Betting Big Brown and Bathrooms at Belmont

We interrupt our regularly scheduled programming to bring you this important post about Saturday’s Belmont Stakes. For what seems to be like the 10th time this decade, a horse enters the race having won the Kentucky Derby and the Preakness in the last few weeks and has a real shot at winning the elusive Triple Crown. No horse has done that since Affirmed in 1978.

As a track veteran — I remember selling back some freshman textbooks in my second weekend of my first year of college to scrap up $50 to go to Belmont, but they were math textbooks, and I wasn’t getting no “A” in calculus as an English major, anyways — I want to share the advice that has given me, like, three winning days in 17 years of track visits.

I was part of a group of friends camped out at the top of the stretch in 2004, a perfect spot among a record 120,139 gamblers in Elmont to watch Birdstone overtake Smarty Jones down the stretch and spoil the most recent Triple Crown bid. I had money on the Philadelphia favorite Smarty, but I also had maybe $10 on Birdstone to win, and wound up heading back to Mrs. Icepick in Midtown with a waking hangover and a couple of hundred in “blood money” at something like 36-1 odds, as I recall. (Digression No. 1: It’s hazy how much I won, and I can’t believe I went home with $360, so maybe it was a $5 win ticket and I won $180, but it was still a decent haul. Karma still has me paying for that, because I haven’t had a winning day at the track since, though I won again with Birdstone in the Travers later that year, though not enough at 9-2 odds to make up for the rest of that Saturday in Saratoga. But I digress.)

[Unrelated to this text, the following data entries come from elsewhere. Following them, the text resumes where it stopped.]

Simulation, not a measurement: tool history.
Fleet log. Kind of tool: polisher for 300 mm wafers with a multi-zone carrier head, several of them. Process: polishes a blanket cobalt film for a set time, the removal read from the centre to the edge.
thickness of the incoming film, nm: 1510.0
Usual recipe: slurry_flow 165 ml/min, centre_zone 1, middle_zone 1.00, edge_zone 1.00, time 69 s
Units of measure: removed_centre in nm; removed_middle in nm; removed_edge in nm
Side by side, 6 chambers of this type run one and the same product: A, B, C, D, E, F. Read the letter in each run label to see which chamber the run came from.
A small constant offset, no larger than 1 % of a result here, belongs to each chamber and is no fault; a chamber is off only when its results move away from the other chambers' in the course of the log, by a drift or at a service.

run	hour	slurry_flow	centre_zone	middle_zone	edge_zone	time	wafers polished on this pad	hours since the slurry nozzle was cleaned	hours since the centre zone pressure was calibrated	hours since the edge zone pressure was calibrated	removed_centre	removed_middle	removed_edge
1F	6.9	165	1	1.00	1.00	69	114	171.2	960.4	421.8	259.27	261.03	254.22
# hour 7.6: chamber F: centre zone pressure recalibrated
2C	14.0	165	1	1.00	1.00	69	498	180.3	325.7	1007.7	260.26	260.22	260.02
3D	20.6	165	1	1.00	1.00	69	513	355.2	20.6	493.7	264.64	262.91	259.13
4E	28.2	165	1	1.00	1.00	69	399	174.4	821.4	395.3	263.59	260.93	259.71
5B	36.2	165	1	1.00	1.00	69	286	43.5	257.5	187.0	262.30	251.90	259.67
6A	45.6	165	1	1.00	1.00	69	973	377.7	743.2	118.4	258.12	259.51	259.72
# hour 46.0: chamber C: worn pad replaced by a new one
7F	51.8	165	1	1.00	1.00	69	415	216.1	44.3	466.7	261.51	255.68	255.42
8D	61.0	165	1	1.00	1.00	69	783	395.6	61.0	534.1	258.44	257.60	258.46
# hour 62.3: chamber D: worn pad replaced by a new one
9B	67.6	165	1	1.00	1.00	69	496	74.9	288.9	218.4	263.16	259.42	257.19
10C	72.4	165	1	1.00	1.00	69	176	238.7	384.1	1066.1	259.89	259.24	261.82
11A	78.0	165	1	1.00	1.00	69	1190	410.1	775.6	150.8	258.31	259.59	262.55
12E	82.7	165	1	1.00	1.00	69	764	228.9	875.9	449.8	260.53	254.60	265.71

If you’re determined to beat the crowds, if not the house, on Saturday, here’s some free tips:

  1. Plan your bathroom breaks and your visits to the teller windows. The lines for both grow increasingly longer as the day drags on. I wouldn’t attempt to visit either within three races of the Stakes race.
  2. Don’t wear open-toe shoes if you plan to use the restrooms, especially if you’re a woman and, in desperation, need to use the men’s room. Trust me on this one. And don’t go passing out in the restrooms, either. Bad scene. Think sloshed, both the patrons and the viscous layer on the floor.
  3. If you’re bleeding and in need of first aid, the nurses station is top-notch, though it’s in a subterranean alcove underneath the huge grandstand, near the jockey room. They’re awfully nice down there. Trust me on this one, too.
    (Digression No. 2: On my way back after visiting said nurses station in 2004, President Reagan’s death was announced over the loudspeakers. Strange coincidence that such an icon of my ’80s youth died while I was stumbling through the hallowed halls of Belmont. But I digress.)
  4. Don’t even attempt to drive there, unless you plan on arriving around 6 a.m. There was a special Belmont/drunk train from Penn Station the last time I went. Plan accordingly. It took us quite a while to get out of the track at the end of the day, as I remember, too.
  5. I have only one bit gambling advice: bet on overwhelming favorite Big Brown to place, not win. Modern horses are bred to stud these days, not for the grueling and increasing distances of the Triple Crown, especially the 1½ miles of the Belmont Stakes. There’s no reason to think any differently this year. Remember, it’s only happened 11 times in 88 years (of course, with my luck and reverse psychology, I just handed the Triple Crown to Big Brown). Many of today’s sportswriters can still remember three horses pulling off the feat in the ’70s, so it’s no wonder they can be a bit nostalgic.
  6. Anyway, with 10 horses in the field and Big Brown at 2-5 odds and on the inside post, you’re not making shit picking him to win, or with him on top of any exotics. So wheel him in the No. 2 slot with an exacta for $2, which will cost you $18, and enjoy the show. You still won’t make much money, but you’re a lock (in my book) for cashing a winner. And who doesn’t love a winner?